(concurring in the first proceeding and-dissenting in the second proceeding). I concur in the decision of the court that the convention alleged to have been held at No. 77 Fifth avenue was not properly assembled and that the names of the candidates so nominated are not entitled to a position on the ballot. I accordingly vote to affirm the order in the Kaplan case.
The order in the Antomni case, which sustains the validity of the nomination of candidates at the Hotel Capitol, should be reversed and the motion to place their names on the ballot should be denied on the ground that, upon the conceded facts, no quorum was present which had power to transact any business or to make these nominations.
The Election Law (§ 132, subd. 2) provides that “ no such convention shall proceed to the election of a temporary chairman or transact any business until the time fixed for the opening thereof nor until a majority of the delegates or respective alternates named in the official roll shall be present.” As a result of the primary election there Were eleven vacancies in the Eighth Assembly District of the Bronx due to the fact that fourteen candidates for these eleven party positions had tied in the vote. Alternate delegates had, however, been duly elected. Accordingly the board of elections in its certified list of delegates and alternate delegates properly excluded eleven delegates from the certified list of those entitled to be seated at the convention. It stated “ Eleven delegates failed to be elected in the Eighth Assembly District, Bronx County, by reason of ties ” and that “ a majority and a quorum necessary to convene the meeting and to effectuate any nominations were one hundred and fifty-four.” If these eleven party positions be regarded as vacant, then concededly no quorum was present which could make nominations. The validity of the nominations which were made thus depends on the validity of the method in which these eleven positions were filled. The positions were filled by the selection by the duly elected delegates of the Eighth Assembly District of the Bronx of eleven out of the fourteen candidates who had failed of election in consequence of the tie vote.
There is nothing in the Election Law which authorizes such a procedure. On the contrary, section 139 of the Election Law contains provisions entirely inconsistent with this method for the filling of such vacancies. It provides: “ A vacancy in a nomination made at a fall primary, or by a tie vote thereat, may be filled by a majority of a quorum of the members of the county committee or committees last elected in the political subdivision in which such vacancy occurs, or by a majority of such other committee as the rules of the party may provide.”

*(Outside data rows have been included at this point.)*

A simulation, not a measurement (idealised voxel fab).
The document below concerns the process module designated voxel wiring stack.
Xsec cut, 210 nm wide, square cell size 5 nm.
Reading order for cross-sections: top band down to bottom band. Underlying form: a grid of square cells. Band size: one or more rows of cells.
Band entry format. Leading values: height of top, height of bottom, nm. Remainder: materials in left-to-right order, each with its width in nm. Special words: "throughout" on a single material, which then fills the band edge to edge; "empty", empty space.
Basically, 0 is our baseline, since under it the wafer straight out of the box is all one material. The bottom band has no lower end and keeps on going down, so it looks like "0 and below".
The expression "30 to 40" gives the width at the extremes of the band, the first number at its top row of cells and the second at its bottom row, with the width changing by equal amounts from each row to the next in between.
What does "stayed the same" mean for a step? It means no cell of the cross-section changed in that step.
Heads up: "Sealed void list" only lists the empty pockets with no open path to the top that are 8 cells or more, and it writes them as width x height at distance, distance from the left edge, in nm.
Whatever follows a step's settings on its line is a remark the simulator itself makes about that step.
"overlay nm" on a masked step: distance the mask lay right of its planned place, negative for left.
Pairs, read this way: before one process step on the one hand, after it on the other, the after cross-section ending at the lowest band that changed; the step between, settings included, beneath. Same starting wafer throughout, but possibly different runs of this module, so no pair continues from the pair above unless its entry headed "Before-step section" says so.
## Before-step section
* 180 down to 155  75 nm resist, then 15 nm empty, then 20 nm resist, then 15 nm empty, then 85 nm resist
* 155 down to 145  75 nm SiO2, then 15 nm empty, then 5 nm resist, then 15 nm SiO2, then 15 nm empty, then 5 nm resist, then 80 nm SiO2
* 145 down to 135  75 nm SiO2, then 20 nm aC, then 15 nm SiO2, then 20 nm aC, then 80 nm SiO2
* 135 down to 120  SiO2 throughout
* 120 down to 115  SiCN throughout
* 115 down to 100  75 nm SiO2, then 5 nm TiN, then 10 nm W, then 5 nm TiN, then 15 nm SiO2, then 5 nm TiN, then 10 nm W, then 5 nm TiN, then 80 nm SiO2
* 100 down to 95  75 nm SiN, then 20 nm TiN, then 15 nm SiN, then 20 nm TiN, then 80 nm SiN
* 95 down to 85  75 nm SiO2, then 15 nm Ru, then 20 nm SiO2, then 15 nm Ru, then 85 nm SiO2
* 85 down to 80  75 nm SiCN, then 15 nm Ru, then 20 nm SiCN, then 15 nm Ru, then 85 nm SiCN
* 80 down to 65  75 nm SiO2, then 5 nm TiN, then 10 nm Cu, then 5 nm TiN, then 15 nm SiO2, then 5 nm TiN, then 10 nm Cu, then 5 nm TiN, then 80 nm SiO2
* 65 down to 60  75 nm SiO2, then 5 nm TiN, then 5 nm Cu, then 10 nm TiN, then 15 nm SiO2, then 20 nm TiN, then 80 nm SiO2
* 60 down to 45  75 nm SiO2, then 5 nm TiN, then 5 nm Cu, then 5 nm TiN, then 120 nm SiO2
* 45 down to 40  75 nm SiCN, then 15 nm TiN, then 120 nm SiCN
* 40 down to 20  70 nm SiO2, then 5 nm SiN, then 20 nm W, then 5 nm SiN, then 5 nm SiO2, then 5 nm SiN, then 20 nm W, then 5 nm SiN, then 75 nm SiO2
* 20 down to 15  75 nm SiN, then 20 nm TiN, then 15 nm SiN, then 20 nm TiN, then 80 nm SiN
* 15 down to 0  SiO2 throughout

*401The concluding sentence of subdivision 1 of section 132 has no application here. It relates only to the condition which exists “ when a duly elected delegate does not attend the convention ” and there is no alternate available at the convention who may be substituted for him. In view of the provisions of section 139 I am of the opinion that eleven alternates could not have been seated in place of eleven delegates who had not been elected, but that question is not presented here for the reason that the eleven delegates who were seated were not selected from the alternates, although these were present in sufficient number, but from among the fourteen unsuccessful candidates at the primary election.
Finally, it is suggested that the objection that no quorum was present when the nominations were made should have been taken at the convention at the Hotel Capitol and that it is not available at this time. I do not understand this to be the law, especially where the statute (Election Law, § 132, subd. 2) expressly prohibits the transaction of any business until a quorum is assembled. Nominations made in defiance of the statute, perhaps by a group consisting of a small fraction of the total number of qualified delegates, may be challenged by any person aggrieved though not present at the convention. Those not present, whether by accident or design, do not subject themselves and the public to the risk that the meeting will proceed without a legally constituted quorum. They are entitled to assume that the meeting will adjourn unless such a quorum is present. Any other rule might moreover, defeat itself, for it would require the presence at the convention of all those intending to assert that objection and who by their very presence, might constitute a quorum.
The order in the Kaplan case should be affirmed. The order in the Antonini case should be reversed and the motion denied and a new convention should be directed to be held for the nomination of candidates at the general election to be held on November 5, 1940. (See Election Law, § 330; Matter of Lauer v. Board of Elections, 262 N. Y. 416; Matter of Connolly v. Cohen, 258 App. Div. 944.)
In the first proceeding: Order unanimously affirmed, without costs. Leave to appeal to the Court of Appeals granted.
In the second proceeding: Order affirmed, without costs.